Here, and at almost every other emotional pivot point, the soundtrack swells with heavenly harmonies supplied by the 65-member Hong Kong Children’s Choir. The youngsters create beautiful sounds but their voices are called upon way too often, and sometimes to the point of irritation.

The tone is much lighter when we next catch up with So (Fung Ho-yeung) as a determined 13-year-old who has speech, handwriting and mobility capabilities that once seemed unattainable. After watching So outrun a gang of bullies in their crowded apartment block, Mom takes the fleet-footed lad to train with Coach Fong (Louis Cheung), a former Paralympian with a trio of appealing runners in his stable.

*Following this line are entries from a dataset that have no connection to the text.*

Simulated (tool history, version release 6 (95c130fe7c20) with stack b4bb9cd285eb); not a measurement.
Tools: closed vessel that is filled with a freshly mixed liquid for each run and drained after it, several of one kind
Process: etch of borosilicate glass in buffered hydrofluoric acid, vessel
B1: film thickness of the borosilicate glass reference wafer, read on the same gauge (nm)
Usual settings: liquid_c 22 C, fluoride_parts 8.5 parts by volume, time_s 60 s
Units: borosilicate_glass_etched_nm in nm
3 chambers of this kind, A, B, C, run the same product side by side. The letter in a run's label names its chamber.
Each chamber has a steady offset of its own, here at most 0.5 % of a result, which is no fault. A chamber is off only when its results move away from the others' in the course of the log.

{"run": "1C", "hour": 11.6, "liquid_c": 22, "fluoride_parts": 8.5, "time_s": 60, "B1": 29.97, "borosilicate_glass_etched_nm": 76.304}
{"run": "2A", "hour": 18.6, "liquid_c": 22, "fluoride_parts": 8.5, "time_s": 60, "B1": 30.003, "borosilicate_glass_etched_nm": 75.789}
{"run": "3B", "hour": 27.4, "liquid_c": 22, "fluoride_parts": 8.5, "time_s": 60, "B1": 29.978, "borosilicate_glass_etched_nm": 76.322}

“Hero” breezes along nicely as So gets to know friendly guy Gai (Mak Pui-tung), oddball Keung (Yeung Wai-lun) and Train Tung (Tony Wu Tsz-tung), a hothead with “issues” about whether So is up to the task. With Mom constantly by his side and offering inspirational words such as “instead of crying hard, run hard,” So rises to the occasion and begins his brilliant career as a member of Hong Kong’s gold medal-winning 4 × 100m team in Atlanta, 1996. Apart from some wobbly background CGI of Olympic arenas, Wan re-creates So’s numerous triumphs on the track with creative camerawork and razor-sharp editing.

The film’s strongest sections deal with economic and emotional realities facing adult So (Leung Chung-hang). After his father (Chin Siu-ho) suffers a debilitating injury, So is forced to abandon training and work as a courier to support his struggling family. The huge discrepancy between what Paralympians and Olympians receive for winning medals is highlighted in rousing public statements by Mom, who demands “equal pay for equal work.” When she secures sponsorship deals through sports agent Victor (comedian Luk Wing-chen, appearing under his Wing6 moniker), So discovers how tough and sometimes demeaning it can be to keep his running dream alive. Toughest of all for So is his thwarted romance with Coach Fung’s daughter, Gill (Chung Suet-ying), who’s been a kind and loyal friend since teenage years. When So finally musters the courage to declare his true feelings, Gill’s brutally honest reply is “you are not the man of my dreams.”

Though characters including So’s father and his resentful kid brother Kin-wai (Locker Lam) are paid far too little attention, and several scenes that begin firmly end up sliding into overripe melodrama, “Hero” is kept on course by excellent lead performances. Stage actor Leung is convincing and affecting as the athlete who simply loves running as fast as he possibly can (So still holds holds the 100- and 200-meter world records in the men’s T36 division). Also serving as the film’s producer, distinguished veteran Ng (“Portland Street Blues,” the “Golden Chicken” movies) commands the screen with an impassioned turn as the mother who must sometimes exercise the toughest of love to get her son over the line both on and off the track.